It has been two whole years since I have written in this blog. And almost as long since I have written anything at all. Truly, I have little idea of what I plan to write in this post – I only know that when I happened upon an old conversation that led me back here, I was saddened to see the dust that had settled over the journals of myself and my friends.
Ironically, I am again listening to Barry Manilow at this moment (see below post). 😛 So I guess some things haven’t changed. And yet so much has. Reading over my old posts, I have two comments. 1: I truly have a poetic soul and a talent for writing sad words. 😛 2: Since I have met, and, yes, married, the love of my life, those sad feelings expressed in the below posts are so far away that I have scarcely a memory of them. So there is a rainbow after a storm after all. 🙂 I hardly ever even have nightmares anymore! Well, depending on your definition of nightmares. I think they are technically bad dreams, but I wake amused at another dramatic dream rather than frightened a majority of the time. Daniel thinks it is just because my imagination desperately needs an outlet for all the stories floating around inside of me, and has been encouraging me more and more to spend some time writing.
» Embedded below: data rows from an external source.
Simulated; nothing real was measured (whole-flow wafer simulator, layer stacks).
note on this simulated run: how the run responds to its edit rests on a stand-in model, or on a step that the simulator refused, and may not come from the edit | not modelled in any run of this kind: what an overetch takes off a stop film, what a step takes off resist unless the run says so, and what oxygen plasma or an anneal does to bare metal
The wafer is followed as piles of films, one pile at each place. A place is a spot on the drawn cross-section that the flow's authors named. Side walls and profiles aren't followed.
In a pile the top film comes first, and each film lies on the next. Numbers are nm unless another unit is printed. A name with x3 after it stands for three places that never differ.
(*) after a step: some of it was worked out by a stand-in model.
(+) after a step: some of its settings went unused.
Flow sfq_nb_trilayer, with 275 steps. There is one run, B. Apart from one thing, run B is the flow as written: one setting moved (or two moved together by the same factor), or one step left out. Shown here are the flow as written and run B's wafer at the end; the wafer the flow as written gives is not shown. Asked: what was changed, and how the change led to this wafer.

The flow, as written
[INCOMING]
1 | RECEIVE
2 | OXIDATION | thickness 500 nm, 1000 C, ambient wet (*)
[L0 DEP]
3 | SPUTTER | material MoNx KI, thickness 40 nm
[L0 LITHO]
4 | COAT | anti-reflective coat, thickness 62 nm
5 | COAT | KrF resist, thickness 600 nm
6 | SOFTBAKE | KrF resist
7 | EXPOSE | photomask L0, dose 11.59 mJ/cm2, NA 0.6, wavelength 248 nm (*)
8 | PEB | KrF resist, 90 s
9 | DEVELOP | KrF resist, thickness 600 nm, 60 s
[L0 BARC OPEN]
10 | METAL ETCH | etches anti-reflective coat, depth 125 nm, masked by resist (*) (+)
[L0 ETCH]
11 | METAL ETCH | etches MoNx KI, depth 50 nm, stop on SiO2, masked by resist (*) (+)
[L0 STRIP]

Why haven’t I written in the past two years? One word: Life. I got engaged December 2012, married August 2013, and switched jobs somewhere in between. For those of you who don’t know it yet, planning a wedding, being in love, and being newlywed takes a lot of time up! Daniel and I are celebrating 10 months of marriage in a few days, and what a wonderful 10 months it has been! Other than random work assignment requirements (they insisted I obtain my Certified Associate in Program Management during my first 3 months of marriage – I may never forgive them for that), we have essentially spent the time cuddling on the couch, going on dates, learning how to work a budget together, and figuring out how our different backgrounds affect how we communicate with each other. 🙂
For those of you who missed it, the wedding was a dream come true! Thanks to God blessing me with a new job and significant raise, we were able to afford the wedding of my dreams. An outside ceremony, seated and catered dinner, lots of dancing! My only regret is that it rained before and after the ceremony, so other than the family pictures, Daniel and I really have very few pictures of just us at the wedding. But I guess there wasn’t much to be done about that.
The honeymoon consisted of a cruise to the Bahamas interspersed with some awesome excursions! After doing nothing but sleeping for the first two days (planning a wedding is EXHAUSTING!) we went to Disney World in Florida, where Daniel managed to get us breakfast in Cinderella’s Castle! In Nassau, we got to pet and hug dolphins, and in Freeport, we went jet skiing! So many great memories! I am so richly blessed.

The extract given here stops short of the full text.